Episode 1 of Street Kid World Cup kicked off on BBC3 this week. A team of girls approaching adulthood embark on an emotional, eventful and life changing journey as they represent England at a football tournament in Brasil. Our TV screens are drowning in a sea of programmes with young girls and boys heading to Kavos with their parents watching to see what they are getting up to, this insightful documentary couldn’t be more different. Football kits in place of bikinis and finding new family ties in a place they could have only dreamed of once.
This group of teenage girls come from the care home system, their personalities are very different but what binds them is not just the negative aspects of their lives but something that is hard for anyone looking into the care home window to see; the belief that they can grow into achieving women. As varied as their backgrounds are, they all seem to understand each other in a way that no one else can even when fear, anger, frustration and defeat have become familiar cycles of life.
The Street Kid World Cup is an organization which in 2014 invited 230 former street kids from 19 countries to take part in a football tournament. It is very hard for these kids to relax, trust and let their guard down but as you watch the documentary you see that these girls begin to soften and accept. This became obvious as they traveled on a coach full of girls from other teams to visit Christ the Redeemer and as is synonymous with the effervescent Brasilian culture, the essentials for breaking down barriers and getting through desperate times is to dance and sing.
The Brasilian girls started their own party on the coach in the hope that all the girls would join in and after being met initially by the metaphorical free kick wall, the sound of Samba and the glow of the green and yellow was too strong. Team England couldn’t resist any longer, the frowns turned into smiles and their firmly wedged feet began to tap to the beat. You can’t blame them for wearing their protective coat like a strait-jacket but what came across was the sense of freedom they were experiencing from the release of those irritating buckles.

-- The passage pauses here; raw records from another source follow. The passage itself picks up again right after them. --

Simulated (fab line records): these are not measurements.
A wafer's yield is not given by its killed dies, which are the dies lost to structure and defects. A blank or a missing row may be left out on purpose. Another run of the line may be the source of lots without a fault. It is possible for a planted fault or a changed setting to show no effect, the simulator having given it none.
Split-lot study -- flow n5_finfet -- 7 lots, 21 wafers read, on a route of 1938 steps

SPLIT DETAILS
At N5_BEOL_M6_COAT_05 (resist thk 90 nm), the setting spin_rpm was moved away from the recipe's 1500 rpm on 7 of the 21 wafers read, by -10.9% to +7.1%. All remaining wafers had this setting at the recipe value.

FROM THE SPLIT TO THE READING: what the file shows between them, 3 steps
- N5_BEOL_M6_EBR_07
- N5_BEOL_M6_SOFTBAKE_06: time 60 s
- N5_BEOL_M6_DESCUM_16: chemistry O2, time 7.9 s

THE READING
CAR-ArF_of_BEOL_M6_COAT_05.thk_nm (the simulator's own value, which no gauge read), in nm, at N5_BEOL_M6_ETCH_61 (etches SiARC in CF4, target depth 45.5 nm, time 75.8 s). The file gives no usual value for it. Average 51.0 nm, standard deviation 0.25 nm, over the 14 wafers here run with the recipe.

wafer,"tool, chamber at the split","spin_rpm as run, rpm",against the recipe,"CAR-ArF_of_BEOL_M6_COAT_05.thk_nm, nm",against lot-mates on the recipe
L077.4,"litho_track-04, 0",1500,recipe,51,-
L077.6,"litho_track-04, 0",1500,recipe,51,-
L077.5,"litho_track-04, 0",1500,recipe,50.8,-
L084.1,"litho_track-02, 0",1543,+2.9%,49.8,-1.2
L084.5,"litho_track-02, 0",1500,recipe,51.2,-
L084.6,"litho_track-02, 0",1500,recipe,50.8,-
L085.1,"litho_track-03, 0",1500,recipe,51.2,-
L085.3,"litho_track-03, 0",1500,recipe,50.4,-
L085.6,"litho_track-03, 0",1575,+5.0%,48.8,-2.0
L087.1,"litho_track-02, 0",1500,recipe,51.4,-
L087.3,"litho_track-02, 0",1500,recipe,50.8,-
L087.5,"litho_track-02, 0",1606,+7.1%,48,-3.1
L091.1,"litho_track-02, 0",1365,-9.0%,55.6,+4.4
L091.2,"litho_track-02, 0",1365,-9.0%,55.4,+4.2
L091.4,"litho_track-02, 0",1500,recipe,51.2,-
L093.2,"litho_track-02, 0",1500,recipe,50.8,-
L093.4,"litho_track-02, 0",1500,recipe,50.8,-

Kids don’t always have it easy, the transition from child to adult is difficult enough but for these kids who have lost parents through war, illness or have been taken away for their own protection and well-being life is even tougher. Family for a child is everything; organisations like Street Kid World Cup not only provides them with an unforgettable experience but more, introduces them to family in a whole new form.
Watching episode 2 has thrown up memories of my childhood and how, at the time, I couldn’t see a way forward. Back then, the support was limited with a ‘don’t get involved’ attitude so for me, it’s so encouraging to see that things are very different now. The common ailment for all these kids are the fractures off the pitch as well as on it and the hope is that the healing process can start sooner rather than later. TEAM KIDS!